Published online by Cambridge University Press: 30 April 2022
INTRODUCTION
Mr Bevin has not, in directing foreign affairs, been ruled by the party, but has been trying to do what he thought was right in the great stream of history, of which he had a deep consciousness. (Sir Oliver Franks to Secretary of State Dean Acheson)
ERNEST (BETTER KNOWN as Ernie) Bevin (1881–1951) remains the first and only post-war British foreign minister with substantial claims to the title of statesman. His achievements are widely recognized and stand in contrast with both the decidedly greyer, smoother personalities of the majority of his successors and the ice-cold reality of the ever diminishing assets at their command.

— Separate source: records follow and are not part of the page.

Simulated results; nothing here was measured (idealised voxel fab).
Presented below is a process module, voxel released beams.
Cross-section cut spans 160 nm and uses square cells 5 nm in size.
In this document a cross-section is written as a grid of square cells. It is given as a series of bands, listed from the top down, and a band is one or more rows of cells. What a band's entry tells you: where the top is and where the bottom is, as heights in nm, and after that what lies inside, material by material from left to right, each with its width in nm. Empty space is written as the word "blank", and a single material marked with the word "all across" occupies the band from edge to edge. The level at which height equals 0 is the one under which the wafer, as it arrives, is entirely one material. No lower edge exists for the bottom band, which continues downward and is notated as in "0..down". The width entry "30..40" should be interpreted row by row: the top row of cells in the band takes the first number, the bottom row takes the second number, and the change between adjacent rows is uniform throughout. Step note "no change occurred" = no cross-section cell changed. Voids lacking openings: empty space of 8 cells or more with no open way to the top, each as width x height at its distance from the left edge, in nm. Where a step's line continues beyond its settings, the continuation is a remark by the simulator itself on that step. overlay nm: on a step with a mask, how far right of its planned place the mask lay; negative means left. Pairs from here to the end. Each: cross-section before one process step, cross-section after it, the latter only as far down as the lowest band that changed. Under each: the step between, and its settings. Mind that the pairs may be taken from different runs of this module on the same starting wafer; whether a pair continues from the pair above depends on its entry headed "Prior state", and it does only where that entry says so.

Bevin's lengthy years in office mark an attempt to protect and promote the concept of Britain as a great power with substantial global political, strategic and economic interests. Central to Bevin's stance was the determination that Britain should be seen as a victor nation that could stand up to and deal from a position of strength, though rarely full equality, with the United States and the Soviet Union. Yet even as the Labour government gained power at what proved to be an unexpectedly swift end to the war in the Asia- Pacific, American commentators were confidently predicting that it was ‘clear, first of all, that there are now only two nations – America and Russia – of really predominant power. They alone possess the resources to wage war on a global scale… most of the lesser nations are now being drawn by a sort of Law of Political Gravity into the orbits of one or the other of the two Super-Powers.’ The overwhelming importance of preparing appropriate policy in the deteriorating atmosphere of what was already being defined as ‘an armed truce’ and would soon be dubbed the Cold War inevitably left the foreign secretary with relatively little time to supervise the secondary field of Japanese business.
THE OCCUPATION OF JAPAN – BRITISH POLICY AND THE AUSTRALIAN DIMENSION
British occupation policy was handled by Bevin's Foreign Office officials. When challenges from the Board of Trade, the Treasury and the Dominions Office (later renamed the Commonwealth Relations Office) emerged these were met and generally rebuffed as likely to jeopardize the overall thrust of British policy.